I got asked a problem very similar to one in the TBO booklet in my interview today! Thank you ❤
@Theproofistrivial ah nice! Hoping the interview went well! Which problem was it?
cool trick but relying on "a well known result" sounds kinda odd to me. Even more when this result is so technical to prove rigoursouly. Great trick nonetheless
@loickbf1225 ah yeah, there are lots of videos explaining this result (including one of my first ever uploads!) so I thought it wouldn't be worth deriving in this video.
J Pi you are the guy!!! Just finished my 3rd Oxford maths interview like 2 hours ago and all your videos on interview problems helped me so so much, especially with explaining my reasoning. No matter the result I'm super grateful for your help thank you!!!
@@ryankelly9772 amazing stuff! I'm sure you smashed it!!! You're welcome, and hopefully it all goes well!! Which colleges did you have interviews with?

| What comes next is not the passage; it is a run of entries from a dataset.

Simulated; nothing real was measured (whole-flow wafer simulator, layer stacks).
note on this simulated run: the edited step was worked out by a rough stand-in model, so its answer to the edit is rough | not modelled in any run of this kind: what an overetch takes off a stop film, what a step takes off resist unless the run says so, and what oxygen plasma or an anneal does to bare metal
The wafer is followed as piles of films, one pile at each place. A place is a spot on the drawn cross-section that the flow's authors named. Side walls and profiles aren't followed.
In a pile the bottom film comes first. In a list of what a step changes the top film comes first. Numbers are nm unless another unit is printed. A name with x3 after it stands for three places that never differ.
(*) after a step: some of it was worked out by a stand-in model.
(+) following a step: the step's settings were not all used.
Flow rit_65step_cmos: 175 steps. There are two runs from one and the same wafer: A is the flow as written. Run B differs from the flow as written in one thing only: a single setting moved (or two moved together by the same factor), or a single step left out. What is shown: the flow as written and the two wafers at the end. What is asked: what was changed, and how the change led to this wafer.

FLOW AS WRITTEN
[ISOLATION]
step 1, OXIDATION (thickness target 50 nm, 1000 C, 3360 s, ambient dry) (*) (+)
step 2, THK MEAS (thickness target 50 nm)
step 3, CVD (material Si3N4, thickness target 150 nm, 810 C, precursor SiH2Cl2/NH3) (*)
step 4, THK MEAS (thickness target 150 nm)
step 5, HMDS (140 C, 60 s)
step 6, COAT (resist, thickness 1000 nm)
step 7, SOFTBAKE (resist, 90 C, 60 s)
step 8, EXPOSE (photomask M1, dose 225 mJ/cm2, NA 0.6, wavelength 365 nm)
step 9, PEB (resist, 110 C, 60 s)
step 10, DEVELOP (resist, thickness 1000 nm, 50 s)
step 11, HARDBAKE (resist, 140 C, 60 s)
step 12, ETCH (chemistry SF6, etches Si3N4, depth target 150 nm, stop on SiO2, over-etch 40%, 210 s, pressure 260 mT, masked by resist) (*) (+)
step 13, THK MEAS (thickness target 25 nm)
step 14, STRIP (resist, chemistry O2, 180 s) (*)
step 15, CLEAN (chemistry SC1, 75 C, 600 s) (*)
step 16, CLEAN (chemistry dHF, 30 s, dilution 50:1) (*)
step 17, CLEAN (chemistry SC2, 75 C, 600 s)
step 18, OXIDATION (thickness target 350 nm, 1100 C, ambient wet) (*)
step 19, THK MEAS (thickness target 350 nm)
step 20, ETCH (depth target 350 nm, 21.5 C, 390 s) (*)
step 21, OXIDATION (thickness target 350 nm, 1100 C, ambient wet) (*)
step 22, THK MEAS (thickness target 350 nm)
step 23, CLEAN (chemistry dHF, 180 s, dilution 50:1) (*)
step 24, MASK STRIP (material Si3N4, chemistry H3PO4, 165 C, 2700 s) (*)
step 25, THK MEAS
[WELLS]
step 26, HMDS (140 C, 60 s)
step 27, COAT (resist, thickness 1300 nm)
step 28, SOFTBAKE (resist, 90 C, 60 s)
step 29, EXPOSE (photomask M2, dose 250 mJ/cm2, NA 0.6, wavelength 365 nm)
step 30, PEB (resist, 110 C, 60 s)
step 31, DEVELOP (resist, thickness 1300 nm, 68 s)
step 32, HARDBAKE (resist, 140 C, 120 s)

@@JPiMaths Balliol and Catz 😁
@@ryankelly9772 ah nice! Let me know how it goes 🤞🤞🤞
My method: the area of the triangle is the base |AB| times the height, and the heigh is just the distance from C(t,t²) to the line AB. AB is given by -2x+3y+4=0, so the distance from C to AB is just (-2t+3t²+4)/sqrt(13). This is always positive, and minimal when t = 1/3 (by taking the derivative or completing the square)
@@skylardeslypere9909 nice solve!
Fantastic
I did it the first way but had to derive the formula for the sum of the first n squares by hand (knowing it has to be some polynomial of degree three)
Ah yes, I can never remember the formula beyond the sum of cubes, but it's good to know how to derive it!
@@JPiMaths There's a very neat little trick that makes deriving these sum formulas relatively painless. The sums of the "incrementing" form k*(k+1)*(k+2)*...*(k+m-1) behave almost exactly like integrals of x^m. For example (The following sums are all from 1 to N): Sum(k) => N(N+1) / 2 Sum(k(k+1)) => N(N+1)(N+2) / 3 Sum(k(k+1)(k+2)) => N(N+1)(N+2)(N+3) / 4 ... It's almost the same as when you have an integral of powers of x^m: just add another x and divide by the exponent (the only difference is that you add (N+something) instead of just N, so that the form still remains "incrementing"). Here's how it would work for the sum of squares: We have Sum(k^2), which we need to write as a combination of the "incrementing" sums I mentioned. So, we can write it as: Sum(k^2) = Sum(k(k+1)) - Sum(k). Both of these are incrementing sums, and we can evaluate each one directly through the "integral like" rules. The first gives us N(N+1)(N+2) / 3, and the second gives us N(N+1) / 2. Then we just calculate the difference and get N(N+1)(2N+1) / 6. There's a very closely related tabular method (I think it's attributed to Newton and someone else, but can't remember who) which can easily shred through any such polynomial sum without much thinking.
Another nice way to solve it: imagine stacking up small cubes of side length one in a big cube of side length n. As n tends to infinity, the sum of squares tends to a pyramid, which has volume a third of the cube
Ah nice solve, I like this method!
I did this the long way, I said that a² and 9a² must be roots of the biquadratic, which has solutions x² = ((3m+2)±sqrt(5m²+12m+4))/2. And so, the larger root (+) must be9 times the smaller root (-), which also gives the quadratic 19m²-108m-36=0
My interview is today, thank you for the videos
No worries! How did it go?
y=2/3x-4 C:y=-3/2(x-x0)+x0² x=24/13+9/13x0+6/13x0² h=√13|11 2/3+3(x0-1/3)²|/13≥35√13/39 S=35/3
I think one really nice quality of your teaching is how much time you apend making observations about the problem before your atart your calculations. It really invites some reflection on what are some natural restrictions to work within and feells creative. Realizing this is something i want to do more of in my own teaching. Great problem!
I really appreciate this comment thank you! I think making observations before diving into a problem is great for building your solving ability but also great interview etiquette.